LXXVIII. Let the same rule hold good in the case of those who marry two sisters, although at different times.21
LXXIX. Men who rage after their stepmothers are subject to the same canon as those who rage after their sisters.22
LXXX. On polygamy the Fathers are silent, as being brutish and altogether inhuman. The sin seems to me worse than fornication. It is therefore reasonable that such sinners should be subject to the canons; namely a year’s weeping, three years kneeling and then reception.23
LXXXI. During the invasion of the barbarians many men have sworn heathen oaths, tasted things unlawfully offered them in magic temples and so have broken their faith in God. Let regulations be made in the case of these men in accordance with the canons laid down by our Fathers.24 Those who have endured grievous tortures and have been forced to denial, through inability to sustain the anguish, may be excluded for three years, hearers for two, kneelers for three, and so be received into communion. Those who have abandoned their faith in God, laying hands on the tables of the demons and swearing heathen oaths, without under going great violence, should be excluded for three years, hearers for two. When they have prayed for three years as kneelers, and have stood other three with the faithful in supplication, then let them be received into the communion of the good thing.
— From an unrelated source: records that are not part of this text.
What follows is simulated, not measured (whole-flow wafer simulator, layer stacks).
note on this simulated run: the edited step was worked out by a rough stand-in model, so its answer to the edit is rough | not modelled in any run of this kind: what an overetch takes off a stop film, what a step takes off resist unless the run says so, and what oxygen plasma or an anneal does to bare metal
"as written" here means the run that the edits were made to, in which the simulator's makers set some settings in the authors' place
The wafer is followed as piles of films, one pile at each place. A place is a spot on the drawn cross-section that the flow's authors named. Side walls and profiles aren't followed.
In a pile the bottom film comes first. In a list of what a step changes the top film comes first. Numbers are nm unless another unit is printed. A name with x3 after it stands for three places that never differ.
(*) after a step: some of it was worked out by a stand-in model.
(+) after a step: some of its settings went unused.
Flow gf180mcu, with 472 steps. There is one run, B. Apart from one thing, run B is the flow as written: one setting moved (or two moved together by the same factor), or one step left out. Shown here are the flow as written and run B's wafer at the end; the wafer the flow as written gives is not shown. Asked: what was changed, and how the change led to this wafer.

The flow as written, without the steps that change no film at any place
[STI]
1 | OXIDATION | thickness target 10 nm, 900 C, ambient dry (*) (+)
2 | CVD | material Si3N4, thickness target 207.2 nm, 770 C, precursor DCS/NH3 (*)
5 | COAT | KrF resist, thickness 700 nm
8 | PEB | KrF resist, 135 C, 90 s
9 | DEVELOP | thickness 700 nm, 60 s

LXXXII. As to perjurers, if they have broken their oaths under violent compulsion, they are under lighter penalties and may therefore be received after six years. If they break their faith without compulsion, let them be weepers for two years, hearers for three, pray as kneelers for five, during two be received into the communion of prayer, without oblation, and so at last, after giving proof of due repentance, they shall be restored to the communion of the body of Christ.
LXXXIII. Consulters of soothsayers and they who follow heathen customs, or bring persons into their houses to discover remedies and to effect purification, should fall under the canon of six years. After Weeping a year, hearing a year, kneeling for three years and standing with the faithful for a year so let them be received.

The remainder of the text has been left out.